Thus, in order for appellant’s statement to have been admissible under article 38.22 §5, two criteria must have been satisfied.  First, the statement must have been voluntary, and second, the statement must have some bearing on appellant’s credibility.  With respect to the first criterion, the record justifies the trial court’s conclusion that the statement was voluntary.  With respect to the second criterion, we must consider whether the statement had some bearing on appellant’s credibility.  The record shows that the incriminating statements contained in his written statement bore directly on the credibility of his statement to the child’s father at the time of the incident, produced during cross-examination of DeLaPaz, that he “didn’t do [anything].”  Moreover, there is nothing that indicates the State improperly provoked the testimony regarding appellant’s hearsay statement to DeLaPaz.

Parenthetically, we have not overlooked appellant’s position that his statement was not hearsay but was a mere description of events.  We disagree with that proposition.  Hearsay is a statement, other than one made by the declarant while testifying at a trial or hearing, offered to prove the truth of the matter asserted.  Tex. R. Evid. 801(d); see also Lyons v. Ware , 668 S.W.2d 767, 768 (Tex. App.–Houston [1 st Dist.] 1984, pet. ref’d).  It is obvious that appellant’s answer was elicited by his attorney for its purported truth, i.e. , that he had not committed any crime.  Thus, it was a hearsay statement subject to impeachment if any of the other prerequisites to its use were met.  Because it was inconsistent with his statement he “didn’t do [anything],” appellant’s written statement with incriminating content was properly admitted for impeachment purposes.

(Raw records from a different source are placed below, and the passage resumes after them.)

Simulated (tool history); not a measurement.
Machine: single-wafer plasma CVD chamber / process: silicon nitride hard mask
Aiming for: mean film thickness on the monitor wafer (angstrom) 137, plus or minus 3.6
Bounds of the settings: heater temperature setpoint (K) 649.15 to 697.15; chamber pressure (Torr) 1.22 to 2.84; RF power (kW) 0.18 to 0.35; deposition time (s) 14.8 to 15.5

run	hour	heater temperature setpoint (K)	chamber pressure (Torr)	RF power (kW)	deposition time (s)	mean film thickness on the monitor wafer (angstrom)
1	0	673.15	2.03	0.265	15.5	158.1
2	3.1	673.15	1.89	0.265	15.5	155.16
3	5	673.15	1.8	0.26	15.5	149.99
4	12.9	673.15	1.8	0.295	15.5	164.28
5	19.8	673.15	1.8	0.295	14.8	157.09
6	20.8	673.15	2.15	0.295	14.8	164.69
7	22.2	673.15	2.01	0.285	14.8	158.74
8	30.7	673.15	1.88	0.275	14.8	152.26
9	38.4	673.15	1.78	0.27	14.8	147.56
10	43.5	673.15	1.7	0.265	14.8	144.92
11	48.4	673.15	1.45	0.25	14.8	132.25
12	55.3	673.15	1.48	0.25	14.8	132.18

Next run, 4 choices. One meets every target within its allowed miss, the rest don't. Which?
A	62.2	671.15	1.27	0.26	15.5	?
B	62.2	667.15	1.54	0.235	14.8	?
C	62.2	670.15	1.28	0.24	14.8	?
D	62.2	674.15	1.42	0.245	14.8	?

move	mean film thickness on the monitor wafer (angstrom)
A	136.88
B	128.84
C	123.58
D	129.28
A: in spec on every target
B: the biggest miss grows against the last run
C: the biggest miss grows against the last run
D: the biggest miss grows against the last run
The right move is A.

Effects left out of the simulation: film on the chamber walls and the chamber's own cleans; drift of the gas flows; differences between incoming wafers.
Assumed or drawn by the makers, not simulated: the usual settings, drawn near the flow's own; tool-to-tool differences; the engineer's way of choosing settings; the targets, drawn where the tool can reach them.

The general rule is that evidence properly admitted for impeachment purposes is without probative value and cannot be considered as evidence of the defendant’s guilt.   Key v. State , 492 S.W.2d 514, 516 (Tex. Crim. App. 1973).  If requested, when evidence is admitted for a limited purpose, the court may restrict the evidence to its proper scope and instruct the jury accordingly.  Tex. R. Evid. 105(a).  However, in the absence of such a request, “the court’s action in admitting such evidence without limitation shall not be a ground for complaint on appeal.” Id.  It is the burden of the party opposing the admission of the evidence to request a limiting instruction and, in the event of the failure of the party to request such a limiting instruction, the evidence is admitted for all purposes.   Hammock v. State, 46 S.W.3d 889, 892 (Tex. Crim. App. 2001 ).   Under this record, the trial court did not abuse its discretion and commit reversible error in admitting the statement. A ppellant’s first two issues are overruled.  

As we have noted above, in his third issue, appellant contends that he was denied the effective assistance of counsel at  trial.  Specifically, appellant faults his counsel for failing to request an instruction that the statement could only be considered for impeachment purposes and had no probative value.  He also suggests that counsel should have requested a jury charge to that effect.  Additionally, he posits that in addition to the objections made, trial counsel should have raised a Rule 403 objection. (footnote: 4)

In considering this ineffectiveness challenge, we must measure it by the standard explicated in Strickland v. Washington , 466 U.S. 668, 104 S. Ct. 2052, 80 L. Ed. 2d 674 (1984) and made applicable in Texas in Hernandez v. State , 726 S.W.2d 53, 56-57 (Tex. Crim. App. 1986).   See also McFarland v. State , 928 S.W.2d 482, 499-500 (Tex. Crim. App. 1996), cert. denied, 519 U.S. 1119, 117 S. Ct. 966, 136 L. Ed. 2d 851 (1997).  

Synthesized, the teaching of the cases is that to show ineffectiveness, a claimant must prove that trial counsel’s performance so undermined the proper functioning of the adversarial process that the trial cannot be relied upon as having produced a just result.  In doing so, the claimant must prove:  1) his counsel’s performance was deficient, and 2) the deficient performance was so serious that it prejudiced his defense.  That means that the claimant must prove by a preponderance of the evidence that counsel’s representation fell below the standard of prevailing professional norms, and there is a reasonable probability that but for counsel’s deficiency, the result of the trial would have been different.  The review of counsel’s performance is highly deferential and in conducting that review, the reviewing court must indulge a strong presumption that counsel’s conduct falls within a wide range of reasonable performance.   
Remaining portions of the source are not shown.